Chapter 29 Intro to descriptive statistics
This week we are going to focus on using SPSS to calculate descriptive statistics. In particular, we are going to focus on screening and cleaning data as a step that should precede the calculation of descriptive statistics. We will use the same data as last week. You can either use your SPSS data file to which you added the interference effects or you can re-download the data.
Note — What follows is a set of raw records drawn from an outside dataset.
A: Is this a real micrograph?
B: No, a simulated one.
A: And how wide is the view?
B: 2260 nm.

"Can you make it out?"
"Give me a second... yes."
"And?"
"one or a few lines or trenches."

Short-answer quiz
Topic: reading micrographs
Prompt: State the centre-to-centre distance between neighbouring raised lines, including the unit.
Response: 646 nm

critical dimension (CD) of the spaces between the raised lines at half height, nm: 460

You can re-download the data here.
29.1 Checking the level of measurement
Once the data have been imported, you should screen them for accuracy and plausibility. Initially, you should check if SPSS got the level of measurement correct when importing the data. This is important as the descriptive (and inferential) statistics that can sensibly be calculated for a variable depend on it being associated with the correct level of measurement. We can check the level of measurement by going to Variable View at the bottom of the Data Editor window:
One of the columns in the Variable View is Measure. For data identified as numeric in the Type column, there are three options:
Nominal should be used for categorical data, ordinal for rank-ordered data and scale for interval and ratio data. We should make sure the correct level of measurement is selected for each of our variables.
29.2 Lab 12 Exercise 1
If your version of SPSS is like mine, one of the measures will be incorrect. Can you work out which one it is and why the level of measurement is incorrect?
Hint 1
Levels of measurement are defined by the type of operations you can meaningfully perform on the data. For example, scale-level data should allow you to compute means, ordinal-level data to compute medians and categorical-level data to compute frequencies.
Hint 2
Is there a scale variable for which it would not make sense to compute a mean?
Solution
It’s the participant ID. This is certainly numeric (see Type), but it is not at scale level (or ordinal level, for that matter). It is a categorical variable. The reason is that assignment of IDs to participants is completely arbitrary. It does not indicate a more or less of something we measured. Participant 1 is not “better” than, say, Participant 89.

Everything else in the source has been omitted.